We wandered into Shahbano one afternoon months ago (it’s just down the street from La Botica) and ended up just hanging way after our lunches were done. What can I say? I found an old copy of TimeOutNY and I obviously had to read every page. Shahbano sells flavorful soups served with half-sandwiches, good coffee and beautiful silk tunics. The place is a kind of store/cafe hybrid, all through the vision of the owner Annick Belanger. We got a chance to chat with her one evening about her global roots and the store while we sipped a little sangria.
Annick was born in Montreal but spent years as a child living in Cameroon. She first came down to Panama with her husband seven years ago and ended up getting a house here. It was not until she sold her restaurant in Montreal that she spent more than a few weeks a year here. Even once Annick was living in Panama, it was a trip to South Asia that led to Shahbano. “I went to India for the first time in 2009 and I was there in five weeks,” Annick said.
“I met this man who did the most incredible embroidery. When I met this man. I looked at my husband and said, I think I found what I wanted to do.”

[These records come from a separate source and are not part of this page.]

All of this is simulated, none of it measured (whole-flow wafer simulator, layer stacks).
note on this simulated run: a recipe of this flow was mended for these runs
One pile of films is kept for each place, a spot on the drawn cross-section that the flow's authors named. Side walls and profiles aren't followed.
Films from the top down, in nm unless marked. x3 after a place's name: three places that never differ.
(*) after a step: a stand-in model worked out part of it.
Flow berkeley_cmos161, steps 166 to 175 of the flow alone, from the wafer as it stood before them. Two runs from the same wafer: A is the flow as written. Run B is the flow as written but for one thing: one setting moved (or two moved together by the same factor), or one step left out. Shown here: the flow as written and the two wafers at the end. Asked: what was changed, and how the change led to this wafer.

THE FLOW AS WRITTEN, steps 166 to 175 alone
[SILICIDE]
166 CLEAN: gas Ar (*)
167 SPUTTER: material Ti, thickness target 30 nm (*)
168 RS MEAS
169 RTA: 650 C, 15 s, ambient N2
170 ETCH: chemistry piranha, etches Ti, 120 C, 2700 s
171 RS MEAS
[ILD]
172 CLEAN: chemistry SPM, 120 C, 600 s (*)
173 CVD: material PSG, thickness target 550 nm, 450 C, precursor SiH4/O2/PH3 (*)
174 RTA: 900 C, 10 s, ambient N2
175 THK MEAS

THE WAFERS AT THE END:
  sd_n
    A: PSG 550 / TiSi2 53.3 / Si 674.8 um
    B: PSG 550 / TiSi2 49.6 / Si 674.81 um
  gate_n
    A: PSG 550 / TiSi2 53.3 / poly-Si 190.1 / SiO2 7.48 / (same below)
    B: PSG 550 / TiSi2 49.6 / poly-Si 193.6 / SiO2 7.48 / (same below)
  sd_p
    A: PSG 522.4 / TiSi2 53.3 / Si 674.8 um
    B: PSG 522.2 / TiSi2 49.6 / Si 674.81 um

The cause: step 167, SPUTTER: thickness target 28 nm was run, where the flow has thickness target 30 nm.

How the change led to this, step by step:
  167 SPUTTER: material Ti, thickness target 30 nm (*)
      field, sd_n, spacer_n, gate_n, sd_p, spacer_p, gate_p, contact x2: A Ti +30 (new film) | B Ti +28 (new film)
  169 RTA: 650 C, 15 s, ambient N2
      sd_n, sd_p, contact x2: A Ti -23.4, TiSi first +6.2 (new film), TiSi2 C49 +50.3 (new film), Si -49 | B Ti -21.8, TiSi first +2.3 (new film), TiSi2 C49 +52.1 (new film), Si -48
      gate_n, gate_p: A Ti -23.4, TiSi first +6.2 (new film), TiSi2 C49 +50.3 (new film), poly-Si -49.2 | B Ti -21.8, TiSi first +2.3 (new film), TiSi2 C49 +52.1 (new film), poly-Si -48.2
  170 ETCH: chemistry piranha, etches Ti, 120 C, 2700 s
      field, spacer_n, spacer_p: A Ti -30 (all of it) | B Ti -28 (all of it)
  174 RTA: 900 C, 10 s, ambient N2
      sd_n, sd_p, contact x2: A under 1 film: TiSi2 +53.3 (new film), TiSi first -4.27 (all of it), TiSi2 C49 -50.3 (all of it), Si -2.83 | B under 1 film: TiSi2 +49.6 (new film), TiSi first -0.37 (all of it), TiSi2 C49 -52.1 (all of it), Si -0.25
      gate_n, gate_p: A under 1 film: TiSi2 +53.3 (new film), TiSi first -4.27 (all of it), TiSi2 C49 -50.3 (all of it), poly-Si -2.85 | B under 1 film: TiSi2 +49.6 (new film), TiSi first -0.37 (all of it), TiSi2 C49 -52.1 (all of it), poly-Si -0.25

Annick decided to created a business that would combine her interests in food and clothing. “I always had a passion for fashion. I was always creating my own clothes. That’s where the idea for Shahbano came from. I didn’t want to have the clothing without the food, or the food without the clothing,” Annick explained.
She designs all the clothing sold in Shahbano herself. The pieces are then created in New Delhi, Jaipur and Jodhpur. She also designs all the home decor and masterminded the menu. I don’t really understand where she found the time, either.
Shahbano opened in April 2011 and Annick says that after a year, the place is still developing. She’s begun a changing system of exhibitions, showing a different artist every month at the moment. The overall goal for Shahbano is be a space for clients to feel at home.”
“There was a proposal done here yesterday, up here,” Annick continued. “I wasn’t here but my staff told me about it. Apparently the man [who was proposing] told the waitress, ‘I put a book about our relationship here on the shelf. [When] I ask you to bring me a book, bring me that one.’”
“That, for me, is what I’m looking for,” Annick said. “To create that kind of environment.”